High temps in Illinois on Monday are not expected to rise much above 0°F, if at all, and many school districts, including Bloomington Unit 5, have preemptively canceled classes for Monday, Jan 27, the Bloomington Pantagraph reports.
The Naperville Unit School District 203 announced on its website in both English and Spanish and on Twitter that “All schools are closed for Monday, January 27, 2014 due to extreme weather conditions. … Please use every precaution for your family during these dangerously cold temperatures.”
And Chicago Public Schools, the nation’s third-largest school district, announced the cancellation of classes Monday for about 400,000 students.
Cold air makes nice color at sunset. Central Illinois wind farm (Chauncey Davis/Flickr).
Subzero temperatures are expected to begin overnight Sunday and last for more than 48 hours in Chicago and the surrounding area, making travel to and from school very dangerous. The National Weather Service in Chicago issued a wind chill warning for the Chicago area from 3 AM Monday to 9 AM Wednesday, stating that cold air temperatures, combined with wind gusts of 35 to 45 mph, will bring the effective wind chill to between –30°F and –45°F.
Although the temperatures are in Celsius, the best wind chill guide I’ve been able to find comes from Canada, here. A good benchmark is –40°F = –40°C. According to the Canadian guide, exposed skin will freeze in five to 10 minutes if the wind chill is between –40°C and –47°C, the predicted wind chills in Illinois over the next few days. If it gets much worse, exposed skin will freeze, depending on the moisture content of the air, in two to five minutes.
There’s also a frostbite-minutes chart available from the Weather Channel, here, which doesn’t do quite as good a job of explaining the danger as the Canadian chart does, but we point it out for completeness.

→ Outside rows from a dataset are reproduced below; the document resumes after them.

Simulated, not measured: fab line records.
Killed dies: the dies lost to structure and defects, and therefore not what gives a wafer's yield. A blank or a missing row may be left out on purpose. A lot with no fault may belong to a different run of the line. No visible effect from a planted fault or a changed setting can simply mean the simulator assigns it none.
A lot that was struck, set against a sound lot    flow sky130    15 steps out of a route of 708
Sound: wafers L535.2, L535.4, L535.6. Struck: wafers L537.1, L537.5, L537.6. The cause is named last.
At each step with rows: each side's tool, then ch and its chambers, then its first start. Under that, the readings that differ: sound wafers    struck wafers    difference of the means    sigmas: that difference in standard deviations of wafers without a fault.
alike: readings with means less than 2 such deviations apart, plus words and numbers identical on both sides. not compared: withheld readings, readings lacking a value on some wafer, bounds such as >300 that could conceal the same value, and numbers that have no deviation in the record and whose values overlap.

Two minutes is barely enough time to walk to a neighbor’s house, let alone all the way to school. And for students who take the bus to school, any exposed skin could freeze while they wait on a bus stop.
The Pantagraph’s front page Friday featured a story about how district superintendents wrestle with the decision to cancel school due to cold weather. “You are never going to make everybody happy on a day like today,” the paper quoted Gary Niehaus, superintendent of Bloomington Unit District 5, as saying.
Sometimes parents are given the option of keeping their kids home on account of the weather while the schools remain open, but then, of course, their kids miss whatever their teachers are covering that day and will have to make up the work. Other teachers anticipate a school cancellation and assign extra homework to keep kids busy during the day off.
The opinions of parents seem mixed. Some are glad when school is canceled and kids don’t have to deal with the problem of making up work. Others say they had to walk to school, uphill both ways, in weather that was far worse than what Illinois will experience over the next few days. This latter group contends that we are turning our children into crybabies or weaklings by closing school when it gets this cold.
I tend to err on the side of caution. Yes, kids need to learn how to dress for extremely cold weather—in layers, avoiding exposure of any skin to the wind for more than a few seconds—but I just don’t think we need to take a chance that some parents don’t even know how to take care of themselves in extreme cold and therefore have no hope of imparting this knowledge on their children.
It’s interesting that District 203’s website puts the announcement in both English and Spanish. Illinois’s student population is growing more and more Hispanic. Immigrants to the US from warmer countries may bring parents to Illinois who are completely unfamiliar with the danger of cold weather. Although I understand people who say we need to teach kids how to dress for these extreme weather conditions, there’s also a part of me that finds that argument biased against Illinois’s growing Hispanic community.
Plus, I wouldn’t want to be the superintendent who made 10-year-olds wait on a bus stop not dressed properly for the weather because their parents didn’t know how to dress them for the cold, and that’s where I leave my judgment.
We applaud Unit 5 in Bloomington, Naperville 203, the Chicago Public Schools, and the many other districts that canceled school for Monday, knowing how dangerous the conditions would be for children entrusted to their care.